Turning their backs on the isolated religious commune in the rugged Ozarks where many had grown up, a group of members fled with only the clothes on their back, trudging several miles down a gravel road to the nearest phone to call friends or family for help.

A woman in the group soon told a sheriff's deputy horrific stories of how the compound's leaders had molested girls as part of religious ceremonies during which they were told their bodies were being prepared for "service to God."

That was the beginning of a child sex scandal that has ensnared five leaders from two affiliated churches and cast a spotlight on a remote corner of the Ozarks that has long been home to spiritual communes, sheltered by deep oak woods, steep hills and a culture in which people keep to themselves.

A no-trespassing sign and a gate block the road leading to Grand Valley Farm near Washburn, Mo., Wednesday, Aug. 23, 2006. The Grand Valley Independent Baptist Church is located on the farm. The minister of the rural Ozarks church, his wife and her two brothers have been accused of molesting young girls from their congregation for years, sometimes as part of a religious ritual, officials said.
Photo by The Associated Press / Mark Schiefelbein

"It's a shock, a sickening kind of shock. It's not the kind of thing you want to wake up in the morning and hear about," said Linda Hopping, who lives a few miles from one of the backwoods churches but said she had never heard of it before now.

The five defendants are accused of molesting five girls in all. More alleged victims have come forward since charges were filed in mid-August, and prosecutors said more people will probably be charged.

The defendants have pleaded not guilty. Their lawyers refused to comment.

One of those arrested, pastor George Otis Johnston, 63, called it "angel kisses" when he touched one girl sexually before and after church services, the girl told investigators. Johnston also allegedly told the girl that "he was ordained by God to fulfill her needs as a woman." The abuse against that girl, prosecutors say, started when she was 8 and lasted until she was 16.

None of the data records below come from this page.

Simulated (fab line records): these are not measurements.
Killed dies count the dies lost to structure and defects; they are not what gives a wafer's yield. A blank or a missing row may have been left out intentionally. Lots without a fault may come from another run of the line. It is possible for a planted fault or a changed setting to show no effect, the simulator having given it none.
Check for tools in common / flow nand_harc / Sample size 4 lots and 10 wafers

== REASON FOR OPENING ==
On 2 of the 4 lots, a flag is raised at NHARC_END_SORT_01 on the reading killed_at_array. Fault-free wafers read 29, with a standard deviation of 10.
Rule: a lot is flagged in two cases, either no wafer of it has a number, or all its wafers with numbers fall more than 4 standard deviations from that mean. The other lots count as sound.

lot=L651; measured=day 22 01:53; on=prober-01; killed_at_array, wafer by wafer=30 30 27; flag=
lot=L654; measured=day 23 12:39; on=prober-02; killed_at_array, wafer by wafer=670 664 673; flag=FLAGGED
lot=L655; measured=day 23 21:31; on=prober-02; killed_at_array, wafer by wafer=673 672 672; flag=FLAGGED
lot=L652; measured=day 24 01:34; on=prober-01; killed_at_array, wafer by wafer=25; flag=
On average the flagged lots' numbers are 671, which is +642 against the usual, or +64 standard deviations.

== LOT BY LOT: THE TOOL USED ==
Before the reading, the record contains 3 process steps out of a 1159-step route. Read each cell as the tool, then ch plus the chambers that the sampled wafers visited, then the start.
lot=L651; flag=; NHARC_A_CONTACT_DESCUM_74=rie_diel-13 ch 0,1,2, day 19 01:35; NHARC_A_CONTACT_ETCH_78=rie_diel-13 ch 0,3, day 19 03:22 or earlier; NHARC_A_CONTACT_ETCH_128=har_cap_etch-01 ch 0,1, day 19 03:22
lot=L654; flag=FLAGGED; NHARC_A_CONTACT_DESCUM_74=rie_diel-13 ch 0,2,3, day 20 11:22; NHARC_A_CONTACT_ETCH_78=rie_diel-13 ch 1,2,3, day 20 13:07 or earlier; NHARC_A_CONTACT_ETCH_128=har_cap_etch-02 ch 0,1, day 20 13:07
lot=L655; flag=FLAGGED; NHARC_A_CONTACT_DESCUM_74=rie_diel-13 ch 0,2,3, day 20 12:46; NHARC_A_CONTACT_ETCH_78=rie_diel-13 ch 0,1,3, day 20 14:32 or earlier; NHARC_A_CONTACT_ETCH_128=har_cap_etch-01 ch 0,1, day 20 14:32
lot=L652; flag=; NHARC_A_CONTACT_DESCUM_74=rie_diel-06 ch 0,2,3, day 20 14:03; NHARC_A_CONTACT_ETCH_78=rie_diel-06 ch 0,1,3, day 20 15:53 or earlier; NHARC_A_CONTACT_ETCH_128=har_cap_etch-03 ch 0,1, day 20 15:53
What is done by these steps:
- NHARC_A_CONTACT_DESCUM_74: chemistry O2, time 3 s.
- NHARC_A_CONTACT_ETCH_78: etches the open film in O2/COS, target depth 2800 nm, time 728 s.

The youngest of the alleged victims was 4 when the abuse started, according to court papers. The molestation occurred as far back as the late 1970s and as recently as last April, authorities said.

Johnston is charged with sodomy and child molestation. Also charged are Johnson's nephew, the Rev. Raymond Lambert, 51; Lambert's wife, Patty Lambert, 49; and her brothers Paul Epling, 53, and Tom Epling, 51.

Johnston's Grandview Valley Baptist Church North, whose members live on a 10-acre leased property in Granby, is an offshoot of the older and larger community led by Lambert, the Grand Valley Independent Baptist Church.

Much remains unknown about the two church communities, about 40 miles apart in Missouri's far southwestern corner.

"They keep up there to themselves," said farmer Hubert Maring, 80, who lives in a small white house across from Grand Valley Independent.

Sheriff's investigators say the members pooled their paychecks and property. Some worked on the farm, raising livestock or breeding puppies for sale, while others worked outside the communes.

The Grand Valley compound is behind a gate on a 100-acre farm, where it was founded in the 1970s. As many as 100 people lived there as recently as May, investigators say. The number is now about 25.

From the road, a rambling yellow house is visible on the hilltop, but the rest of the acreage is hidden behind a ridge and trees. Ten mailboxes stand at the gate, most of them with the last names Epling or Lambert. One was labeled "Grand Valley Christian Academy," which investigators said was where children from the group were homeschooled.

The smaller community in Granby houses about 35 to 45 people in around 10 trailer homes.

Experts said communal-style religious groups are not uncommon in the Ozarks, with at least half a dozen now in the area, some of them fundamentalist Christian, Hindu or New Age.

"You don't find this in New York City, but you do find it in rural areas — tight communities, very close communities. You do not tell outsiders what's going on," said Gary Brock, professor of sociology at Missouri State University in Springfield.

"When you are given a message by a religious leader, that sacred component makes the message that much more severe. You should not go against that wish because it's God's wish."

The Grand Valley case broke in May when eight people walked away from the compound and trudged to the nearest hamlet. One of them, a man in his 30s, got a court order of protection a few days later to go back with a sheriff's deputy and retrieve his paralyzed wife.

It was on the drive back out to the compound that a 27-year-old woman who had also fled rode with sheriff's Deputy Mike LeSueur and described abuses at compound.

Members of the commune say they left after some kind of dispute within the church, possibly over child abuse, LeSueur said.

"They decided to do the only thing they could. Since they had no money of their own and no physical property of their own, because it all belongs to the commune, they left," the deputy said. "They just walked out on foot."